MEETING OF SOLAR WINDS AND INTERSTELLAR SPACE

The heliopause is the outermost boundary of the solar wind, where the interstellar medium restricts the outward flow of the solar wind and confines it within a magnetic bubble called the heliosphere.

The solar wind is made up of electrically charged atomic particles, composed primarily of ionized hydrogen, that stream outward from the Sun.

This is the perceived "edge of the solar system" that the Voyager Instellar Mission is hoped to return new and exciting information about. As the Voyager cruises gracefully in the solar wind, its fields, particles and waves instruments are studying the space around them. In May 1993, scientists concluded that the plasma wave experiment was picking up radio emissions that originate at the heliopause -- the outer edge of our solar system.

Exactly where the heliopause is has been one of the great unanswered questions in space physics. By studying the radio emissions, scientists now theorize the heliopause exists some 90 to 120 astronomical units (AU) from the Sun. (One AU is equal to 150 million kilometers (93 million miles), or the distance from the Earth to the Sun.

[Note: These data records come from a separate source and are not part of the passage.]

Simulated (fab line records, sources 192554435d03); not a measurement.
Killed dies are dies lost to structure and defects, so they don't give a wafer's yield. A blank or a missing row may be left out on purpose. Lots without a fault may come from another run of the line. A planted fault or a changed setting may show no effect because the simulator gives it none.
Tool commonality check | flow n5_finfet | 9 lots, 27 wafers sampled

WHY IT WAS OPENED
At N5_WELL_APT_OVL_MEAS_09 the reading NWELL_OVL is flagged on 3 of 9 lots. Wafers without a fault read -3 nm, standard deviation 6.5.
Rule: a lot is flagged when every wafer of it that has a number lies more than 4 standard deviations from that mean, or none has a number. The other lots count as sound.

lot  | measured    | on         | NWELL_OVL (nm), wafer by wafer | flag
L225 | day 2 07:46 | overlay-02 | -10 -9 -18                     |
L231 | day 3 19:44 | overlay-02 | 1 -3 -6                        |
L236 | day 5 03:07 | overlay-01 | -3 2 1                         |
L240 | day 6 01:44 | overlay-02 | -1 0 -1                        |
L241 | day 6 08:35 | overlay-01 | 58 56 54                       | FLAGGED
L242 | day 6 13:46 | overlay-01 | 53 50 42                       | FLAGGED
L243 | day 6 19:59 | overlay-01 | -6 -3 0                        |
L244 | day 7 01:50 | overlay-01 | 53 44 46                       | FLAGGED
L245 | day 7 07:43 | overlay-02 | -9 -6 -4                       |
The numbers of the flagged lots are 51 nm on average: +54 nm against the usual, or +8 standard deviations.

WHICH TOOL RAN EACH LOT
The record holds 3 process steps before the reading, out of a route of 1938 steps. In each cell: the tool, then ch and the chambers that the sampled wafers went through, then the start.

Except near some of the planets, interplanetary space is filled with the Sun's magnetic field. Its interactions with the solar wind are very complicated. Within a few solar radii of the Sun the magnetic field determines the flow of the solar wind; much of the flow is trapped in magnetic loops. But some regions of the Sun's magnetic field are open allowing the solar wind to escape. Farther out the plasma dominates and the magnetic field is entrained in the particle flow.

As the solar wind moves out into space, it creates a magnetized bubble of hot plasma around the Sun, called the heliosphere. Eventually, the expanding solar wind encounters the charged particles and magnetic field in the interstellar gas. The boundary created between the solar wind and interstellar gas is the heliopause. The precise shape and location of the heliopause is not known but it is probably similar in shape to the Earth's magnetosphere and the bow shock is probably about 110 - 160 AU from the Sun.

The interstallar medium surrounding us currently is of low density, and contains mainly neutral hydrogen. It has been estimated that as our Sun rotates around the galactic centre (T=200 million years) it will also hit regions with higher density and more molecular hydrogen. This could lead to modifications to the heliospheric structure, and changes in the cosmic ray fluxes.

The highest energy particles in the interplanetary medium are called cosmic rays. Some are of solar origin; the most energetic, however, originate in some other unknown and very energetic processes outside our solar system.

The interaction of the solar wind, the Earth's magnetic field and the Earth's upper atmosphere causes the aurora. Other planets with significant magnetic fields, especially Jupiter, have similar effects.

Scientists speculate that Voyager 1 will reach the "edge of our solar system" within the decade.